To a young army officer back in the 1990s, Mr S R Nathan, who had just returned to Singapore after serving as Ambassador to the United States, made a big impression.
Not just for what Mr Nathan had achieved. But for being a mentor to younger staff officers, giving them a free hand to work and trusting them to execute plans, labour chief and Minister in the Prime Minister's Office Chan Chun Sing said yesterday.
He thanked the late Mr Nathan "for planting the seeds in us younger Singaporeans, to be better Singaporeans for a stronger Singapore", in his eulogy at yesterday's state funeral service.
He recalled that in 1996, he was assigned to assist Mr Nathan in setting up a new think-tank, the Institute of Defence and Strategic Studies.
It turned out that neither of them had any experience in setting up such an organisation, but Mr Nathan saw it as being "given a free hand" and told Mr Chan that only the lack of imagination could set them back.
Meticulous, but trusting people to execute plans, Mr Nathan travelled the world to look for the best in academia to join the institute, while leaving Mr Chan to set up the facilities.
It was a style he picked up from pioneers such as the late Dr Goh Keng Swee, said Mr Chan.
Speaking in Mandarin, Mr Chan said that Dr Goh gave the team at the Labour Research Unit, which Mr Nathan joined in 1962, similar freedom when tasking them simply to fight for the welfare of workers (wei gongyou zhengqu fuli).
"Just like the other members of our pioneer generation, armed with a sense of mission and fearing no hardship, Mr Nathan gradually built up Singapore one step at a time."
Subordinates were not just staff officers to him, but like family, said Mr Chan, who was invited to Mr Nathan's family festive celebrations every year without fail, ever since they worked together.
After Mr Nathan retired as President in 2011 - the same year Mr Chan entered politics - he wanted to call on Mr Chan at his office in the then Ministry of Community Development, Youth and Sports to affirm him.
"His humility and magnanimity of spirit to help the younger generation is something that we should learn," said Mr Chan.
Among other lessons the labour movement learnt from Mr Nathan is how to care for fellow Singaporeans, especially the most vulnerable, said Mr Chan, who is secretary-general of the National Trades Union Congress (NTUC).
He added that Mr Nathan also showed that it is possible to remain united by a common future, values and purpose, even though Singaporeans may not be able to claim a common ancestry, race, language or religion.
"You once said: 'The trade union movement is the place where the small man rises. The small man is important. Don't take him for granted. The trade union movement gave me the courage to stand up and speak to big people without fear.'
"Yes, Mr Nathan, the labour movement will always remember your words," said Mr Chan.
Mr Nathan maintained his ties with the NTUC until May this year, when despite poorer health and a busy schedule, he had a talk with unionists.

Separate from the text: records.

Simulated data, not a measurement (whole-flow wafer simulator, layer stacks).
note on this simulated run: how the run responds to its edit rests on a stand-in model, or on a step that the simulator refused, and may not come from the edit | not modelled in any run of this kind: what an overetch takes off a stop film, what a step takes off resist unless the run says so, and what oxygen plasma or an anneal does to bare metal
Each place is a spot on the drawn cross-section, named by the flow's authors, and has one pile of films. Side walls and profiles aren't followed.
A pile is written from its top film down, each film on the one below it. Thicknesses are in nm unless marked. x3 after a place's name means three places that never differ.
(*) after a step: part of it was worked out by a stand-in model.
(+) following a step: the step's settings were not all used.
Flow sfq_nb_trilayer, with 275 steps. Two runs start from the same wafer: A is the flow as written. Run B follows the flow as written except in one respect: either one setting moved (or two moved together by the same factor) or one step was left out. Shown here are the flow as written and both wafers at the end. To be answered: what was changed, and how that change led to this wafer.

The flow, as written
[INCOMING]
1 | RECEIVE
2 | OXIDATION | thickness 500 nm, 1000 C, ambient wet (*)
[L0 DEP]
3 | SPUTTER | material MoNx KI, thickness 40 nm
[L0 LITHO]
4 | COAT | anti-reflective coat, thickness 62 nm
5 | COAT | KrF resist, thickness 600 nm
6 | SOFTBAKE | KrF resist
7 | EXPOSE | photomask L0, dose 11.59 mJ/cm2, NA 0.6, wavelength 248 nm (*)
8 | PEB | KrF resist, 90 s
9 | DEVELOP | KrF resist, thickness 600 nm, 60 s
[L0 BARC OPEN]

He was passionate and incisive as usual, Mr Chan recalled, reminding them to stay focused on being a labour movement that not only takes care of working people, but also of the country as a whole.
He also asked if the labour movement would be "our brothers' keeper" and "our sisters' keeper", looking out for one another no matter what.
"Yes, we will, Mr Nathan," said Mr Chan. "We will take care of each other. We will take care of Singapore. Your pioneer generation toiled with blood, sweat and tears to give us the chance to be called Singaporeans. We, the younger generation, will build upon it."